Most of these extra parameters are outlined in the actual paper. They are just flags for enabling our baselines.

Here's what they do:

  • placeholder_strings: The actual string that will represent the concept in future prompts. This must be a single token string, so don't use things like "myplaceholderword".
  • initializer_words: The words used as the initialization for the 'new word' embedding. This is not the placeholder, and will be overwritten by whatever you provide with --init_word when running main.py. It's just a starting point for the optimization. It should be some rough description of your concept's main class, for example 'dog', 'face', 'painting' etc.
  • per_image_tokens: This gives each image in your training set (up to ~20ish images) its own unique token, in addition to the shared placeholder. This way, the model can try to capture the shared information in "*", and the image-specific information (background etc.) in the specific tokens. For LDM this led to worse results (some information about the shared concept was instead stored in the per-image tokens).
  • num_vectors_per_token: This is the number of embedding vectors used to represent the concept. Basically how many 'words' is the concept represented as behind the scenes. More words = more expressivity, but also more overfitting so its hard to later edit images.
  • progressive_words: If you are using more than one vector per token, you can enable this to increase the number of vectors progressively over training. So you'd start with 1 word which will capture the concept as best as it can, and after a set number of training iterations, the model will move to using more and more vectors. This is meant to give the same flexibility as the multi-vector approach, but possibly reduce overfitting. This also didn't work well with LDM, so its off by default.

Output folder images:

gs stands for global step, it's the step of the training where the images were produced.

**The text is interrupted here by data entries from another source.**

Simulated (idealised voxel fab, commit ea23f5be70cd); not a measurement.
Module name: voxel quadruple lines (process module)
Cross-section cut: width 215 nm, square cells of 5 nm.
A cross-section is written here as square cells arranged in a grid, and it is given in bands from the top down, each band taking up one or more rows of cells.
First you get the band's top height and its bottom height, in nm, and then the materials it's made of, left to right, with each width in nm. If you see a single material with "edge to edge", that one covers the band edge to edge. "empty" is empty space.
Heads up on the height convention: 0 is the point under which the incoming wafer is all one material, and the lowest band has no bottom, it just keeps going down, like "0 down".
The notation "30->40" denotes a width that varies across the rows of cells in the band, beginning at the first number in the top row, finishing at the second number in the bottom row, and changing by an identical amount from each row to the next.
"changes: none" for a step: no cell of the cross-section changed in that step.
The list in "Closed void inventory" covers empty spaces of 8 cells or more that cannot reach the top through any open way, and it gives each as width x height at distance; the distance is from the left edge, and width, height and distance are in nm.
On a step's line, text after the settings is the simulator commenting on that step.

  • inputs: These are just the input images provided to the model at this iteration
  • reconstruction: If you read the LDM/SD paper, you'll see that part of the model is a network that knows how to compress and uncompress the images into some latent space, where the actual diffusion model is performed. The reconstructions show the input images after this compression and uncompression step, so you can make sure its loaded correctly / see what small details might be lost at this step.
  • conditioning: These are the conditioning sentences used when sampling images for validation. It literally just prints out the text that was used to produce each of the samples in the same step.
  • samples: Samples produced at this step with the conditioning texts but without classifier-free guidance (e.g. the guidance scale is 1.0). These will be mostly noise.
  • samples_scaled: Samples produced at this step with the conditioning texts and with classifier-free guidance (guidance scale is 5.0). These should look like your concept.

The output you want to track is samples_scaled. Everything else is mostly for debugging purposes.